The greatest impact the landscape and nursery industry has on water quality is in the management of construction activities through the primary responsibility for erosion control. Our experience indicates the landscape industry is only marginally engaged in erosion control. No other trade has a greater opportunity to express leadership in managing water quality during site grading and establishment of vegetation. This industry should be the foremost advocate and expert in site erosion control implementation. Accepting responsibility for the site can expand revenues for forward thinking companies.

With the increased development of suburban areas, more frequent and pronounced flooding has occured. This not only results in erosion, stream pollution, and destruction of aquatic habitat, but tremendous property damage and loss of human lives. Several compelling best management practices exist that the industry can use to help to reduce flooding and reuse a precious natural resource. These stormwater based solutions such as rain harvesting, rain gardens, green roofs and bioswales, while not new have garnered a new wave of public interest. The best thing about these stormwater technologies is that they easily fall into the traditional market of the industry. A concerted effort in promoting integrated stormwater solutions within the industry would represent another leadership position the industry could assume.

Declining Biodiversity

The world's biodiversity is declining at an unprecedented rate, with current extinction rates that are at least 900 times higher than natural rates found in the fossil record. Over 15,000 plant and animal species are now considered at risk of extinction representing an increase of 3,330 species since 2003. The landscape and nursery industry may contribute more to declining biodiversity than it does in preventing it. Consider the impacts of introduction of invasive plants into the landscape, clearing land, establishment of lawns, planting too few species that benefit wildlife, overuse of pesticides and dominant use of limited varieties of plants like Bradford pears and junipers.

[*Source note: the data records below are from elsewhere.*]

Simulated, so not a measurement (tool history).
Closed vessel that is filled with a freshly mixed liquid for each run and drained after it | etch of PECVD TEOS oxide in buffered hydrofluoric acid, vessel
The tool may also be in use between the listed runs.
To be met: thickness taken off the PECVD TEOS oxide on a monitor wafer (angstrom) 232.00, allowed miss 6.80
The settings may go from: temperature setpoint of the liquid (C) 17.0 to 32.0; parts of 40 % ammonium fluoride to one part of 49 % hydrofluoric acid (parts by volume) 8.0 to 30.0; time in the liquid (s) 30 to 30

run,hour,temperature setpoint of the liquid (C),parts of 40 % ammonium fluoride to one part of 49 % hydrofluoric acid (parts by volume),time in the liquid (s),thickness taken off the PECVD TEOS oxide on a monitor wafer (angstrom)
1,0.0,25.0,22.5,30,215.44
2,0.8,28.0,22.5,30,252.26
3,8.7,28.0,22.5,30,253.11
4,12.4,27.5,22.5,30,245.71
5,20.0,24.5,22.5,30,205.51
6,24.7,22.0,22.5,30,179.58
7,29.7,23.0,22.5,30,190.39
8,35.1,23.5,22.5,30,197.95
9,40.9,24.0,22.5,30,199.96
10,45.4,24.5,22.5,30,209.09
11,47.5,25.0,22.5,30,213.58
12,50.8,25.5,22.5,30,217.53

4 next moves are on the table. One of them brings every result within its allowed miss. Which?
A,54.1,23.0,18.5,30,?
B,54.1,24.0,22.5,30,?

When non-native plants "escape" from our landscape and take over natural areas they choke out the wide variety of native plants on which wildlife depends. Our desire for large lawn lots results in significant clearance of natural areas which fragments wildlife habitat. While less than 10% of all insects are harmful to plants, most pesticides are harmful or lethal to all insects. The industry maintains a dominant focus on horticultural planting strategies instead of advocating more complex ecological based plantings. We have become our own worst enemy in perpetuating traditional solutions as the basis of most designs.

A dramatic shift in conventional thinking is necessary to address sustainability in the core of the landscape and nursery industry. The industry needs to develop viable solutions to lawns and corporate landscapes in favor of diverse ecological natural communities which value biodiversity. We need to shift the basis of the green economy from low skilled lawn maintenance labor to more technically knowledgeable resource managers. Along with this paradigm shift comes increased market value and revenue opportunities. The need for biodiversity can be a catalyst in reforming traditional practices into a sustainable future.

Consumption of Natural Resources

The world only has a limited supply of natural resources and consumption rates are increasing. The United States is the world's largest consumer in absolute terms for many resources, eleven of the top twenty. Opportunities for using less are limitless when we look at our consumer economy. Principles for reducing consumption of natural resources can be applied to every aspect of business when you look at areas like packaging, recycling, specifying locally produced goods and use of low environmental impact materials.

Looking specifically at the landscape and nursery industry, specific opportunities emerge when we focus on business operations such as reducing fuel for landscape equipment, conserving water when irrigating plants, mitigating soil lost through erosion and eliminating peat moss or other harvested organic materials to amend soils. The green industry is indirectly responsible for 30% of water consumption in urban areas in the eastern United States for watering lawns, and in the West this figure is 60%. Guidelines for reduction or elimination of irrigation water are commonly available, but the environmental ethics need to be embraced by the entire industry. The green industry can be a powerful advocate in promoting sustainable solutions.

The world is shifting towards an environmental paradigm which fundamentally changes how we conduct every aspect of our lives. This green wave of change is upon us and it is our decision to sink or swim. We can allow the wave to overwhelm the industry or we can choose to participate as leaders riding the wave to a prosperous future of limitless opportunities. The future will be best defined for our industry internally by creative, innovative professions who have a passion for environmental change and civic commitment. By embracing the challenges to redefine our businesses practices at the most basis levels the industry will be guaranteed a meaningful front row seat in the new green economy. There is a lot of work to be done and a short amount of time available, so let’s get started in building a new green foundation for the future.

“Do not go where the path may lead, go instead where there is no path and leave a trail.”

Ralph Waldo Emerson